Annuities

Annuities

An annuity is not a death benefit, an annuity is a periodic payment of income made to the annuitant (a natural person who receives benefits under an annuity contract) either during the course of his or her expected lifetime or for a specified period of time (the annuitant chooses whether he or she wants lifetime or a specified period of years payments). 


An owner of an annuity can be either a person or entity (I.E., trust, corporation, or llc), but the annuitant must be a natural person (human). 


Although the annuity offers no traditional death benefit, it is still considered to be a life insurance classification contract, and its sale or solicitation requires a state life insurance license. 

● Life insurance (death benefit plans) begins payment upon the insured’s death. 

● Annuities usually stop payment upon the death of the annuitant (recipient). 


Until the annuitant receives payment, an amount of money is or has been invested. This capital (or principal) sum will earn an interest rate on a tax-deferred basis. In return for the invested principal amount, the annuitant can receive benefit payment (monthly, quarterly, etc.) for the remainder of his or her lifetime, or for a selected period of years (I.E., 5, 10 or 20 years). The annuity is the only financial product that will guarantee an income no matter how long an annuitant lives. 

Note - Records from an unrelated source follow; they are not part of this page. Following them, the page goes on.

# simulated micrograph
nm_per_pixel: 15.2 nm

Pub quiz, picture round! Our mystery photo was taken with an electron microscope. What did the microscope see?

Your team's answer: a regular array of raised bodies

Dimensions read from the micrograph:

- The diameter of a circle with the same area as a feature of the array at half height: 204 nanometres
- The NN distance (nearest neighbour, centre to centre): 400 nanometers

Annuities are commonly created to save for retirement, college education for children/grandchildren, or even to pay legal awards in structured settlements. An owner contributes money into an annuity, commonly known as the pay-in period (also called the accumulation period), and then eventually the income pay-out begins upon annuitization (which is determined by the annuitant at the time he or she wishes to begin receiving either a lump sum of the entire cash value or a regular periodic income for life or for a specified period of years). 1) single and flexible premium – an annuity owner can make purchase payments (contributions) during the annuity’s pay-in period with either single or flexible premiums. 


A single premium annuity is one lump-sum payment made to collect interest until the later annuitization. This single lump-sum payment can range from several thousand to millions of dollars. Flexible premiums, on the other hand, are more a pay as you go plan by which the annuity owner can decide how often and how much to pay into the annuity and when to stop if a certain desired principal is attained.